Clustering and Segmenting of Census Data

Clustering and Segmenting of Census Data

(adapted from Applied Analytics using SAS Enterprise Miner, SAS Institute, Cary, NC. 2010)

This demonstration introduces SAS Enterprise Miner tools and techniques for cluster and segmentation analysis. There are five parts:

· define the diagram and data source

· explore and filter the training data

· integrate the Cluster tool into the process flow and select the number of segments to create

· run a segmentation analysis

· use the Segment Profile tool to interpret the analysis results

Before you start, make sure that the defaults for sampling are set up properly. Select Options ð Preferences from the main menu and make sure that Sample Method is set to “Random” and Fetch Size is set to “Max.” It should look like this:

Diagram Definition

Use the following steps to define the diagram for the segmentation analysis. You can use the project you’ve already been using.

1. Right-click Diagrams in the Project panel and select Create Diagram. The Create New Diagram window opens and requests a diagram name.

2. Type Segmentation Analysis in the Diagram Name field and select OK. SAS Enterprise Miner creates an analysis workspace window named Segmentation Analysis.

You use the Segmentation Analysis window to create process flow diagrams.

Data Source Definition

Follow these steps to create the segmentation analysis data source.

Follow these steps to specify a data source.

1. Select File ð New ð Data Source… from the main menu. The Data Source Wizard – Step 1of 8 Metadata Source opens.

Click on Source: and select Metadata Repository

2. Select Next >

The Data Source Wizard continues to Step 2 of 8 Select a SAS Table.

3. In this step, select the SAS table that you want to make available to SAS Enterprise Miner. Click Browse on the right hand side.

4. Browse through the folders: Shared Data/Libraries/AAEM. Then select CENSUS2000 and click OK.

The Census2000 data is a postal code-level summary of the entire 2000 United States Census.
It has seven variables:

ID postal code of the region

LOCX region longitude

LOCY region latitude

MEANHHSZ average household size in the region

MEDHHINC median household income in the region

REGDENS region population density percentile (1=lowest density, 100=highest density)

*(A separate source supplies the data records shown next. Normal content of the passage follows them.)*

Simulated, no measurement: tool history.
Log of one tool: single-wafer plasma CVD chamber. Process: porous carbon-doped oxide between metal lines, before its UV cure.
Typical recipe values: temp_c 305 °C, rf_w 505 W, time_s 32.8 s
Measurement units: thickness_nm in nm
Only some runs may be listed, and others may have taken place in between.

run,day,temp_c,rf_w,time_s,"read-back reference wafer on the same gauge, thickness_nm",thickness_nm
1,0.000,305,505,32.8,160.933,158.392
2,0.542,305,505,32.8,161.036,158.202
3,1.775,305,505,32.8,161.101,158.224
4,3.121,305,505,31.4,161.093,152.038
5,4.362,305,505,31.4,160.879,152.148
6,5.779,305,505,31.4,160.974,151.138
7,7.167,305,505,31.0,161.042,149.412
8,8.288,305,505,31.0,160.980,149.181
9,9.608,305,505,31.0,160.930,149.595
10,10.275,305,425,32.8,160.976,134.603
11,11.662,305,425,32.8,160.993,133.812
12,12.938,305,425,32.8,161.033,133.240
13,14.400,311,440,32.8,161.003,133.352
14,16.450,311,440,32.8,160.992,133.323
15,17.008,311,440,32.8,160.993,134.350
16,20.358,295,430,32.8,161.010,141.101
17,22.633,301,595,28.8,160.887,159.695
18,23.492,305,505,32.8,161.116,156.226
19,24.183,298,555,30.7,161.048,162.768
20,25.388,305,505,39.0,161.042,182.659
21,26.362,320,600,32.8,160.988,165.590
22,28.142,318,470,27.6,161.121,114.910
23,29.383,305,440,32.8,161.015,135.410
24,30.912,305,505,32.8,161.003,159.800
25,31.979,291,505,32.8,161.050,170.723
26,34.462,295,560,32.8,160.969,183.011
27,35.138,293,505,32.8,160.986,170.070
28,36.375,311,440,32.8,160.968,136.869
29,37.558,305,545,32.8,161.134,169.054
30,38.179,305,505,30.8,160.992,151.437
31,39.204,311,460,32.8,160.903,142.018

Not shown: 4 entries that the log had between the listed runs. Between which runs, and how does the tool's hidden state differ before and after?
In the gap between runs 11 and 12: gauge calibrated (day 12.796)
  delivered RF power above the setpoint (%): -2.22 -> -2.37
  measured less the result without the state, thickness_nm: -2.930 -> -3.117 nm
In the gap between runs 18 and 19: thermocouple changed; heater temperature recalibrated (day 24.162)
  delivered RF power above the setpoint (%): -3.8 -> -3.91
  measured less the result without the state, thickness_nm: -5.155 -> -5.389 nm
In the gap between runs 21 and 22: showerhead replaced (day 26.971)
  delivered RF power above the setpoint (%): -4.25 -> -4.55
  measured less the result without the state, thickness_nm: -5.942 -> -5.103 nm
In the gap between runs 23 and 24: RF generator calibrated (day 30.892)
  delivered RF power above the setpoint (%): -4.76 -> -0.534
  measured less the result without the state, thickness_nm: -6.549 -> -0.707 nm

REGPOP number of people in the region

5. Select Next > until you reach Step 6.

Step 6 lets you to specify the role and level for each variable in the table. A default role is assigned based on the name of a variable. For example, the variable ID was given the role ID.

ID is an important designation – it means that this is the identifier for the data element (sort of like a primary key in a database table). Having a variable with an ID role is important so SAS can know how to tell the cases (rows of input data) apart.

When a variable does not have a name corresponding to one of the possible variable roles, it will, using the Basic setting, be given the default role of input. An input variable is used for various types of analysis to describe a characteristic, measurement, or attribute of a record, or case, in a SAS table.

The metadata settings are correct for the upcoming analysis.

6. Keep selecting Next> until you get to Step 9. Step 9 provides summary information about the created data set.

7. Select Finish to complete the data source definition. The CENSUS2000 table is added to the
Data Sources entry in the Project panel.

Exploring and Filtering Analysis Data

The next step in defining the data source is to explore and validate its contents. Doing this substantially reduces the chances of errors in your analysis. You can also gain insights graphically into associations between variables.

Data Source Exploration

1. Right-click the CENSUS2000 data source and select Edit Variables… from the shortcut menu.
The Variables - CENSUS2000 dialog box opens.

2. Examine histograms for the variables by selecting all listed input variables by dragging the cursor across all of the variable names or by pressing CTRL+A.

3. Select Explore…. The Explore window opens, and this time displays histograms for all of the variables in the CENSUS2000 data source.

4. Maximize the MeanHHSz histogram by double-clicking its title bar. The histogram now fills the Explore window.

As before, increasing the number of histogram bins from the default of 10 increases your understanding of the data.

5. Right-click in the histogram window and select Graph Properties… from the shortcut menu.
The Properties - Histogram dialog box opens.
Type 100 in the Number of X Bins field and select OK.

6. The histogram will reflect the change.

There is a curious spike in the histogram at (or near) zero. A zero household size does not make sense in the context of census data.

7. Select the bar near zero in the histogram.

8. Restore the size of the window by double-clicking the title bar of the MeanHHSize window.

The zero values seem to be evenly distributed across the longitude, latitude, and density variables. It also seems concentrated on low incomes and populations, and makes up the majority of the missing observations in the distribution of Region Density. Now let’s look at the individual records.

9. Maximize the CENSUS2000 data table. Scroll in the data table until you see the first highlighted row.

Records 45 and 46 (among others) have the zero Average Household Size characteristic. Other fields in these records also have unusual values.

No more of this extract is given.